On 2021-04-26 15:14, Dmitry Baryshkov wrote:
On Tue, 27 Apr 2021 at 01:03, <abhin...@codeaurora.org> wrote:

On 2021-04-26 14:23, Dmitry Baryshkov wrote:
> On 26/04/2021 23:50, abhin...@codeaurora.org wrote:
>> On 2021-04-25 09:08, Dmitry Baryshkov wrote:
>>> Instead of allocating snapshotting structure at the driver probe time
>>> and later handling concurrent access, actual state, etc, make
>>> msm_disp_state transient struct. Allocate one when snapshotting
>>> happens
>>> and free it after coredump data is read by userspace.
>>
>> the purpose of the mutex is that when there are two coredumps being
>> triggered
>> by two consecutive errors, we want to make sure that till one coredump
>> is completely
>> read and/or processed, we do not allow triggering of another one as we
>> want to capture
>> the accurate hardware/software state.
>>
>> So moving disp_state out of kms might be okay and just allocated it
>> when actually capturing the state
>> but we will need the mutex and some sort of pending flag in my
>> opinion.
>
> I'll return the mutex to the kms struct, so that we won't start
> another snapshot untill previous one is complete.
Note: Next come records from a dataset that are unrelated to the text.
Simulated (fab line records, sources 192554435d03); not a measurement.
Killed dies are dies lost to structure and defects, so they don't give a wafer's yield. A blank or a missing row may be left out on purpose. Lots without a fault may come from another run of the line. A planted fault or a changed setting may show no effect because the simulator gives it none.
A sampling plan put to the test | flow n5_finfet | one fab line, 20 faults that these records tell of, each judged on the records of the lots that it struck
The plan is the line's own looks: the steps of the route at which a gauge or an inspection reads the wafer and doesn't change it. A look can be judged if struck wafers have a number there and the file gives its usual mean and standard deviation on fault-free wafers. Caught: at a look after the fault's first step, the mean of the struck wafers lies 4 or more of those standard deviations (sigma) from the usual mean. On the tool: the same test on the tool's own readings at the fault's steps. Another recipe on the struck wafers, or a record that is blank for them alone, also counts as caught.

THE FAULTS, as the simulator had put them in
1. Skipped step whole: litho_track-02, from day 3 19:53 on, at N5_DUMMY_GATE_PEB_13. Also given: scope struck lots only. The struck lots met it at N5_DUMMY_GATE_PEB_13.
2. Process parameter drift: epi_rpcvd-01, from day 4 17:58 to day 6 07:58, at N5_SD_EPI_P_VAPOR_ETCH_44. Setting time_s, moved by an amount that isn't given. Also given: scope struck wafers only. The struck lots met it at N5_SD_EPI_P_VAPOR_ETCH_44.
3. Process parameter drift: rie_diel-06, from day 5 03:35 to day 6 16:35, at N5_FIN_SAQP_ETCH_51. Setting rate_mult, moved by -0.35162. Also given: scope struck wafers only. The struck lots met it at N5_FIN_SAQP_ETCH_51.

I think mutex should remain as part of snapshot so that they go
together. Since this mutex is not used
by any other module, I thought its better to keep it there.

I don't think so: we will serialize access to the snapshot, but not
dumping between snapshots. Note, that your code also serializes
writing to snapshot, not reading from it.
With disp_state being allocated on demand we do not have to protect
its contents (since it is not available before registration using
dev_codedumpm).
I thought that you wanted to be sure that one snapshot is fully
captured before next error triggers the next snapshot. And for  this
we'd need 'global' mutex (in kms).

True, the intention of the mutex is to serialize access to snapshot.
the coredump_pending flag is the one which will serialize the write and read
because its set to false only in the free() method of the coredump.
I was referring to the pending flag when I meant that it will serialize read/write.

Regarding the mutex, well, if you word it that way that it protects one snapshot from being overwritten by the other and hence we need a 'global' mutex in kms, it convinced
me :)

The only reason it was within the disp_state itself was because its not used outside the module
but I am okay with moving it to kms if Rob is okay with that.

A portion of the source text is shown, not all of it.